Several months ago, I read the phenomenal book Red Notice by Bill Browder. It is a hair-raising and eye-opening real life account of the cronyism in the Russian political and economic system. It is also a tale of heartbreaking injustice and one man’s struggle to right an unspeakable wrong that provides many insightful lessons for all business leaders.
In a chapter “The Magic Fish,” Browder, who was at one time the largest foreign investor in Russia, recounts an occasion when an oil oligarch named Potanin attempted to steal $87,000,000 from Browder and his investors via an unscrupulous stock dilution scheme. The thing that puzzled Browder was that the move made no financial sense. Even if Potanin was successful, the resulting loss in investor confidence would certainly cause a massive decrease in the company’s stock price.

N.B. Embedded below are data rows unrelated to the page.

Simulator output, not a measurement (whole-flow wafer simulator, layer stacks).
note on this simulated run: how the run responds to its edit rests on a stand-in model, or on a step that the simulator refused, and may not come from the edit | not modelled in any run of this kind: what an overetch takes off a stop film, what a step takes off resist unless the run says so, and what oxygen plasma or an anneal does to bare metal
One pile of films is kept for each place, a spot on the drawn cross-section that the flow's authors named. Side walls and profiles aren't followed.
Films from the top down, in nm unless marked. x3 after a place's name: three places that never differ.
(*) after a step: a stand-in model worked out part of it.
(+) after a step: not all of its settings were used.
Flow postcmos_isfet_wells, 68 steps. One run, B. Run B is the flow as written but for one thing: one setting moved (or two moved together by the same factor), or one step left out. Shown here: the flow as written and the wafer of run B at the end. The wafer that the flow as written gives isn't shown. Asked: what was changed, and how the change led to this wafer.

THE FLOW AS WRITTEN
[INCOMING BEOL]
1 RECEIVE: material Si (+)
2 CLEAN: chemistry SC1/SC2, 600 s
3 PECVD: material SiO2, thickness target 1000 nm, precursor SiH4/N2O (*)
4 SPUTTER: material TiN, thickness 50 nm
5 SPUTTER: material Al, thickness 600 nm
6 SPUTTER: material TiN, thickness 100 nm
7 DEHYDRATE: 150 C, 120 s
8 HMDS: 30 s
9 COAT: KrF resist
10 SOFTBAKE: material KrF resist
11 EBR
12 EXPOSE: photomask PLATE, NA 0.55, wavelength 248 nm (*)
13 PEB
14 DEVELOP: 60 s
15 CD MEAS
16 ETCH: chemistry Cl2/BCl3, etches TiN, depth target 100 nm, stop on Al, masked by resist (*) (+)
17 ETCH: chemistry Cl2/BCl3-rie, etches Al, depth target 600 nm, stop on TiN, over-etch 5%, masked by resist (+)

Then, Browder remembered why Potanin would do this: “because it is the Russian thing to do.” To illustrate this point, Browder recounts a famous Russian proverb:
One day, a poor villager happens upon a magic talking fish that is ready to grant him a single wish. Overjoyed, the villager weighs his options: “Maybe a castle? Or even better — a thousand bars of gold? Why not a ship to sail the world?” As the villager is about to make his decision the fish interrupts him to say that there is one important caveat: Whatever the villager gets, his neighbor will receive two of the same. Without skipping a beat, the villager says, “in that case, please poke one of my eyes out.”
Browder goes on to explain: “The moral is simple: when it comes to money, Russians will gladly — gleefully, even — sacrifice their own success to screw their neighbor.”
When I read this, I thought it was a moronic and irrational way to live and run a business. But, the more I reflected on this perverse economic mindset, the more I began to realize that it is one that is not unique to Russian corrupt oligarchs. In fact, if you look for it, you can see the same dynamic, to a greater or lesser extent, in many business communities.
When Massey Coal cut corners on safety for decades, their actions endangered their workforce and caused many deaths and injuries. But it also crippled Massy Coal and CEO Don Blankenship who is now facing criminal charges and possible jail time. When Enron, WorldCom, Tyco and many other firms too numerous to list here, engaged in financial statement fraud, they wounded themselves as well as their investors. When real estate appraisers, banks and rating agencies engaged in systemic fraud for short-term gain, they hurt themselves in addition to sending the world economy into a tailspin.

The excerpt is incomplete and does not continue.